If the Company receives valid tenders from Qualifying Shareholders in excess of 34,950,000 Ordinary Shares, tenders from Small Shareholders will be satisfied first and then tenders from Large Shareholders will be scaled back pro rata (with the scaled back number of Ordinary Shares being rounded down to the nearest whole number), to ensure that the total number of Ordinary Shares purchased pursuant to the Tender Offer does not exceed 34,950,000 Ordinary Shares. The basis of scaling back will be pro rata to the number of Ordinary Shares tendered. The decision of Shore Capital as to the treatment of fractions or other issues arising from any scaling back will be conclusive and binding on all Shareholders.

   4.    Re-registration 

Following the De-Listing, the Board believes that the requirements and associated costs of the Company maintaining its public company status will be difficult to justify and that the Company will benefit from the more flexible requirements and lower costs associated with private limited company status. It is therefore proposed to re-register the Company as a private limited company. In connection with the Re-registration, it is proposed that the New Articles be adopted to reflect the change in the Company's status to a private limited company. The principal effects of the Re-registration and the adoption of the New Articles on the rights and obligations of Shareholders and the Company are summarised in Part IV of the Circular.

Application will be made to the Registrar of Companies for the Company to be re-registered as a private limited company. Re-registration will take effect when the Registrar of Companies issues a certificate of incorporation on Re-registration which is expected to be on 29 December 2014. The Registrar of Companies will not issue the certificate of incorporation on Re-registration until the Register of Companies is satisfied that no valid application can be made to cancel the resolution to re-register as a private limited company. Accordingly, the expected date of the Re-registration may be subject to change.

   5.    Bank Facilities 

The Group has extended its existing GBP20.0 million invoice discounting facility with Bank Leumi by the addition of a GBP1.5 million term loan. The term loan will be applied for general working capital purposes and to repay certain intra-group loans. The term loan is repayable over three years with an interest rate of 3 per cent. over LIBOR and is subject to an arrangement fee of 0.5 per cent. and it is otherwise materially on the same terms as the existing invoice discounting facility with Bank Leumi.

   6.    Current trading 

The Company released its interim results for the six months ended 30 June 2014 (the "Interim Results") on 30 September 2014. Since that date the Group has continued to trade in line with the Directors' expectations as set out in the Interim Results.

   7.    Growth strategy and potential acquisitions 

The Group's ongoing strategy involves pursuing expansion both through organic growth and acquisitions. At any given time, the Group is typically engaged in discussions with one or more potential acquisition targets.

As of the date of this announcement, the Board has been in recent discussions with three potential acquisition targets. The target businesses would, if acquired, complement the existing activities of the Group.

Target A

The Group is in very early stage discussions with a digital recruitment business. Target A is a young business concentrating on the fast emerging digital services space which would complement ReThink's more traditional IT recruitment services. No formal offer has been made to Target A and discussions continue.

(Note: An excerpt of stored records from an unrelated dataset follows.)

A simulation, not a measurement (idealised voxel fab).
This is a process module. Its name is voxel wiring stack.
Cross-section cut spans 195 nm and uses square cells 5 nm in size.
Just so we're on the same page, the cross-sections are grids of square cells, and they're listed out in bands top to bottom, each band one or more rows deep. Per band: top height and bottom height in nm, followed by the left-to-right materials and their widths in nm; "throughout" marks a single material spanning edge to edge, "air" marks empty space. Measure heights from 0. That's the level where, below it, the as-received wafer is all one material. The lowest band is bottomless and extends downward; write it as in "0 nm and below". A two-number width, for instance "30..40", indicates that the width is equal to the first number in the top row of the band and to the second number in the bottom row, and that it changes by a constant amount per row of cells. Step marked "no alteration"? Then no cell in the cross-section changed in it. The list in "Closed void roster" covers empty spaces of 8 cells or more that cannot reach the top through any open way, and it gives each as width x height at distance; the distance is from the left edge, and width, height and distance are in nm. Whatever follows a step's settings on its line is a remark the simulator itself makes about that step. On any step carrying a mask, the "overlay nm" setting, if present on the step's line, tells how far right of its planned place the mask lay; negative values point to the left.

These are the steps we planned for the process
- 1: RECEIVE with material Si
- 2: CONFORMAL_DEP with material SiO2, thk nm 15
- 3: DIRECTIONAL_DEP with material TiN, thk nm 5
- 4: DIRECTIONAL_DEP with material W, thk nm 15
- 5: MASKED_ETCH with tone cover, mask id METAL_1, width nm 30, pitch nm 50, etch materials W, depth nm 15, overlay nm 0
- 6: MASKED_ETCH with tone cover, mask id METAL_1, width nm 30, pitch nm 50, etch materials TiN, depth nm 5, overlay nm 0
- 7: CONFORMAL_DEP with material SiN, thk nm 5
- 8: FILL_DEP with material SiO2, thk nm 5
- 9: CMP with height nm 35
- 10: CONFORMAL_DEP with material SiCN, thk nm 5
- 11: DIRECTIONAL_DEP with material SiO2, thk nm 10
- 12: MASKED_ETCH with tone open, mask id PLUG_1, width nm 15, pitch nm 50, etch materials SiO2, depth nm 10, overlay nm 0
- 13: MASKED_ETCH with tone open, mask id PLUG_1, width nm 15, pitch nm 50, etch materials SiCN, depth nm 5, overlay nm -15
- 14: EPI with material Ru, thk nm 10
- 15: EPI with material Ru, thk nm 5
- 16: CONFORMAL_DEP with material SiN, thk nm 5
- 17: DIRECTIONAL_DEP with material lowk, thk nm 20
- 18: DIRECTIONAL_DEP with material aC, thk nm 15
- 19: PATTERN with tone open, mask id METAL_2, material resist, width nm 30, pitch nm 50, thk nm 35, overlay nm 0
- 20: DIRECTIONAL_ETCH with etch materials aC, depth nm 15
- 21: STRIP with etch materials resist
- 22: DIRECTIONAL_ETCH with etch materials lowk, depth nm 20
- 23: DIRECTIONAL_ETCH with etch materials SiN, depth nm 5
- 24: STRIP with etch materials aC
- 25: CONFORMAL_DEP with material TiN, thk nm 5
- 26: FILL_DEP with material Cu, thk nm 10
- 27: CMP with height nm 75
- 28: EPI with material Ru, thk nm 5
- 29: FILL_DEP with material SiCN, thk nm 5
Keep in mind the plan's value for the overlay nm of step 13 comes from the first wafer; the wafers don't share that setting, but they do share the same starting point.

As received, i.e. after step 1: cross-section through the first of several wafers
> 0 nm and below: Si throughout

The management of Target A are budgeting to generate revenues of c.GBP14 million, net fee income of c.GBP4 million and profit before tax of c.GBP0.7 million in the year to 31 December 2014.

Target B

The Group is in very early stage discussions with a life sciences recruitment business which would complement the activities of the Group's "Berkley" brand. An indicative valuation has been discussed with Target B but no formal offer has been made. Discussions with the vendor continue.

Target B, in the year to 31 October 2013, generated revenues of c.GBP2 million, net fee income of c.GBP0.7 million and profit before tax of c.GBP0.3 million.

Target C

Target C is a business engaged in recruitment and talent management. The Group had entered into heads of terms with the shareholders of Target C to acquire it for a combination of cash and Ordinary Shares in ReThink. Heads of terms were entered into but have since expired (along with exclusivity rights). The proposed transaction may have, if it were successfully consummated on the terms of the expired heads of terms, constituted a reverse takeover under AIM Rule 14.

Target C, in the year to 31 March 2014, generated revenues of c.GBP11 million, net fee income of c.GBP4 million and profit before tax of c.GBP1 million.

The Board is yet to agree revised heads of terms with the shareholders of Target C. As at the date of this announcement, the shareholders of Target C are currently unwilling to execute revised heads of terms due to various factors. One of these factors relates to the fact that the Group is likely to no longer be a company which is admitted to trading on AIM and as a result, the consideration shares that may be due under the proposed earn out will be unquoted. Formal legal and financial due diligence has not begun and, as a result, the commercial terms of any acquisition may change meaning the acquisition may not constitute a reverse takeover under AIM Rule 14. Given all of these factors, there is considerable uncertainty in the outcome of discussions with Target C.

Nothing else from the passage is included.